Pearson’s mother, Leslie, said her son always worked hard at basketball, from the time he shot up a foot in the span of 18 months, between 2001 and 2002, and his uncle, Rodney Pearson, took him to the Law Tournament in Brooklyn. It was why he received a late call-up to the varsity his sophomore season.

He truly dedicated himself, Leslie said, following last season. When he was not working out or traveling with his AAU team, he was down the block from their home in the Redfern section of Far Rockaway, at Inwood Park, from sunrise to sunset.

“He’d go out there with the older men, let them push him around, and that’s what made him tougher,” she said. “That really boosted his courage to do more this year. He wanted to show people he really had that basketball fever in him, and this year he brought it out.”

“Once I set my mind on doing something, I complete [the task],” Pearson said. “I don’t see anything else on the outside. I go straight to it.”

Christ the King assistant coach Artie Cox saw that determination from the time Pearson joined the varsity. This season is when the outlandish numbers came, he said, but it was a steady climb, one that never tailed off.

“The yellow light,” Cox said, “turned green.”

At Cox’s behest, Pearson expanded his game over the summer, adding a 3-point shot and improved ball handling to his already impressive arsenal. He blistered opponents from all over the court, whether it was hitting jumpers, crashing the glass, dropping in soft runners or scoring in the post. Against the area’s top recruits, major Division I prospects, Pearson used his length to score in the paint and athleticism on the perimeter. It is why George Mason, Cox said, is getting a steal.

“His improvements have been exponential,” said talent evaluator Tom Konchalski, publisher of the High School Basketball Insider. “It’s rare a kid improves that much.”

A late bloomer but early signee, Pearson chose Jim Larranaga, the Archbishop Molloy graduate, and the Patriots – the same Patriots who galvanized the nation when they reached the Final Four in 2006 – after his first – and only – visit. At the time, only Atlantic 10 schools such as UMass, Fordham and Rhode Island were interested. By the middle of his senior year, however, he could have ascertained a Big East scholarship. Rutgers Coach Fred Hill, who attended several Christ the King games, once jokingly telling Pearson he wished he had not committed.

“He can play in the Big East, but he can be a terrific player there,” Konchalski said, referring to George Mason.

When Larranaga saw Pearson play, he was immediately taken with his versatility - his ability to score in different ways in addition to his length and large hands - and his exuberant personality on the court. But what really left a lasting impression was what others saw - or in this case, didn’t.

“When I saw him the play the thing I was surprised about was not how good he was, but how people evaluated him differently than we did,” Larranaga said. “We felt all along he was going to be a special player. We liked the whole package.”

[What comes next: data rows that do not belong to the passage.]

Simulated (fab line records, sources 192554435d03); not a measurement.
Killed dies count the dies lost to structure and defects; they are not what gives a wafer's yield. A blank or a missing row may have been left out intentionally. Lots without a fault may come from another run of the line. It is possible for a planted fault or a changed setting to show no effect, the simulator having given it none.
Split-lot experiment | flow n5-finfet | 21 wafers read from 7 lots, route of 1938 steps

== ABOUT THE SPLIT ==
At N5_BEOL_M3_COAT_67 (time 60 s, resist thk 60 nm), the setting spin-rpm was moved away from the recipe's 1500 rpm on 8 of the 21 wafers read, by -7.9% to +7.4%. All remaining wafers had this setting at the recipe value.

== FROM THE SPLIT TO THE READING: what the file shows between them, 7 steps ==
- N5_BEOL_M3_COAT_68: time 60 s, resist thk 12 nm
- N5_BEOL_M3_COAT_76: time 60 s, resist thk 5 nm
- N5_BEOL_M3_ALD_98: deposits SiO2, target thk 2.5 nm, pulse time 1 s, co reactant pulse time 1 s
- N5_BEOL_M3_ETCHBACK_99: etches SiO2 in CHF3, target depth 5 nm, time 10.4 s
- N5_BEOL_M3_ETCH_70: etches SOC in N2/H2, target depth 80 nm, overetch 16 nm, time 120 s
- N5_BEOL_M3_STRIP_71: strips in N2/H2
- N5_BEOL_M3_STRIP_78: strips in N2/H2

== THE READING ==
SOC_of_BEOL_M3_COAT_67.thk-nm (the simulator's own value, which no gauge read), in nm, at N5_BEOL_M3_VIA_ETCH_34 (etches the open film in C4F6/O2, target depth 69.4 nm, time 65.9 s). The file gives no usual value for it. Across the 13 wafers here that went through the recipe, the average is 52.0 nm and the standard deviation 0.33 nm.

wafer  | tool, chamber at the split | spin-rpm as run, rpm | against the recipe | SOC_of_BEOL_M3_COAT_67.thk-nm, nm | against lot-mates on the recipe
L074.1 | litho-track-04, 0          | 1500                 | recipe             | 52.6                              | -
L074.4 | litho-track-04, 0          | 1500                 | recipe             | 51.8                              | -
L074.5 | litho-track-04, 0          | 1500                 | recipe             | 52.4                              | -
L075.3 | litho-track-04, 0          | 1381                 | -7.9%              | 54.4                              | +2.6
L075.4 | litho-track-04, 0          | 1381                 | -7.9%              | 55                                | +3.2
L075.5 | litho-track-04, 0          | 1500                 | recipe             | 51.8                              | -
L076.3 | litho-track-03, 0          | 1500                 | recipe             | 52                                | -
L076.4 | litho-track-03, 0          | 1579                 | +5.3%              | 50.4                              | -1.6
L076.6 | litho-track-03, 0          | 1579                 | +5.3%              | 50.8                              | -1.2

Larranaga expects Pearson to be an “impact freshman,” in the Colonial Athletic Conference, to help fill the void left by the graduation of senior forward Will Thomas.

If Pearson improves enough at George Mason, he can play professionally, Konchalski said. Washington Wizards guard Antonio Daniels, who played under Larranaga at Bowling Green made the jump, so why not Pearson. Of course, that is a long way off, a discussion that will not yet begin for quite a while.

When asked why he was not in awe of Durant, the former Texas star, Pearson said he would “hopefully,” be playing alongside him one day. The only star that would make him nervous is Kobe Bryant. “But then I’ll see him a couple more times,” Pearson said, smiling, “and he’s an ordinary guy to me.”